How High Costs Will Drive Big Shifts in Employee Benefits in 2026

As inflation and surging healthcare costs push benefits prices higher, most employers are set to pass those costs directly onto workers in 2026. In a piece for WorldatWork's Workspan Daily, PTO Exchange CEO Rob Whalen lays out three trends HR and total rewards teams should be watching closely as they head into the new year.

The first is financial stress itself: 77% of U.S. workers say they're stressed about the economy, and 88% of millennial and Gen Z workers carry some form of debt. Whalen points to a clear disconnect, 84% of employees think their employer should be more actively involved in helping with their finances, yet many are instead turning to risky options like 401(k) hardship withdrawals or high-interest payday loans just to get by.
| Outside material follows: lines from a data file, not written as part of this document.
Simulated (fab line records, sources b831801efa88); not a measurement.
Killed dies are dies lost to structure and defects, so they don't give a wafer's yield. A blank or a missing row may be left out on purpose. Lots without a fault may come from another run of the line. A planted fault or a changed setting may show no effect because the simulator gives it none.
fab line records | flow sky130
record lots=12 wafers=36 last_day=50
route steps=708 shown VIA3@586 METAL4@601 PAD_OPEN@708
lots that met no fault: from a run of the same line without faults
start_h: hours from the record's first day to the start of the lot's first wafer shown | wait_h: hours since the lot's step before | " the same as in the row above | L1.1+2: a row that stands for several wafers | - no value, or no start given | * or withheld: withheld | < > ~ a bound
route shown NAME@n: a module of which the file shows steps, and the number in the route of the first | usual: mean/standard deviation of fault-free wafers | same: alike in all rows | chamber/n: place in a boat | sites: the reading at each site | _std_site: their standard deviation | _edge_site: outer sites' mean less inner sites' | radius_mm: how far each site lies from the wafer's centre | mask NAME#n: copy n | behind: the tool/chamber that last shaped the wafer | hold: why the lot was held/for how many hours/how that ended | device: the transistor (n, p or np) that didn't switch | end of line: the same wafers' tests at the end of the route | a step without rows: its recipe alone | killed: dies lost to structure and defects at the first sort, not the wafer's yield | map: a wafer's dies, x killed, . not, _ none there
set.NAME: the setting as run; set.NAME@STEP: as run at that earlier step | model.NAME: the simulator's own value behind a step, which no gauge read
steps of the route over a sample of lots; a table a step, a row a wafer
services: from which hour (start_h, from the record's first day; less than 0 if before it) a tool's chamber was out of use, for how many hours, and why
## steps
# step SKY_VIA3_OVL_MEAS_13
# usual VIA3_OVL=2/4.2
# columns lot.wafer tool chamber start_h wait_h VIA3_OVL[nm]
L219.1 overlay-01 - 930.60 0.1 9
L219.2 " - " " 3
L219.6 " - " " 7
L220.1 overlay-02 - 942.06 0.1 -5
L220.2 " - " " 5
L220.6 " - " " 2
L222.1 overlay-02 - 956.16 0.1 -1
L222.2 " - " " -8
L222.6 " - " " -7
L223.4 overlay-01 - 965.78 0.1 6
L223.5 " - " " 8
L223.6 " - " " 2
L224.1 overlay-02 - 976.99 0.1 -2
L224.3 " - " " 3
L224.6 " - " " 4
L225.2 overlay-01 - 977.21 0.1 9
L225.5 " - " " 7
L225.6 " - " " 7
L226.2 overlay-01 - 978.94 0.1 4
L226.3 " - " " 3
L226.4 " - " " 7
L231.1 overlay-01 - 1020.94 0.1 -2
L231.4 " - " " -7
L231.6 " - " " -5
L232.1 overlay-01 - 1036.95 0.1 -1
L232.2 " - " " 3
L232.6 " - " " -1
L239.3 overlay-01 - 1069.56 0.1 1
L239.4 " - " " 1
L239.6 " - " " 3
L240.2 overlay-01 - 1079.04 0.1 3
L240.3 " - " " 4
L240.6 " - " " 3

The second trend compounds the first: health benefit costs are projected to rise 6.5% in 2026, the steepest jump since 2010, pushing more employers toward high-deductible plans that shift more risk onto employees right as their ability to absorb it is shrinking. That squeeze is exactly why Whalen's third trend, flexible, personalized benefits, matters so much. With 91% of employees saying they'd be more likely to stay at a company offering benefits tailored to their needs, tools like convertible PTO (letting employees redirect unused time toward retirement, student loans, or HSAs) and earned wage access give HR teams a way to stretch tightening budgets while still meaningfully supporting their people.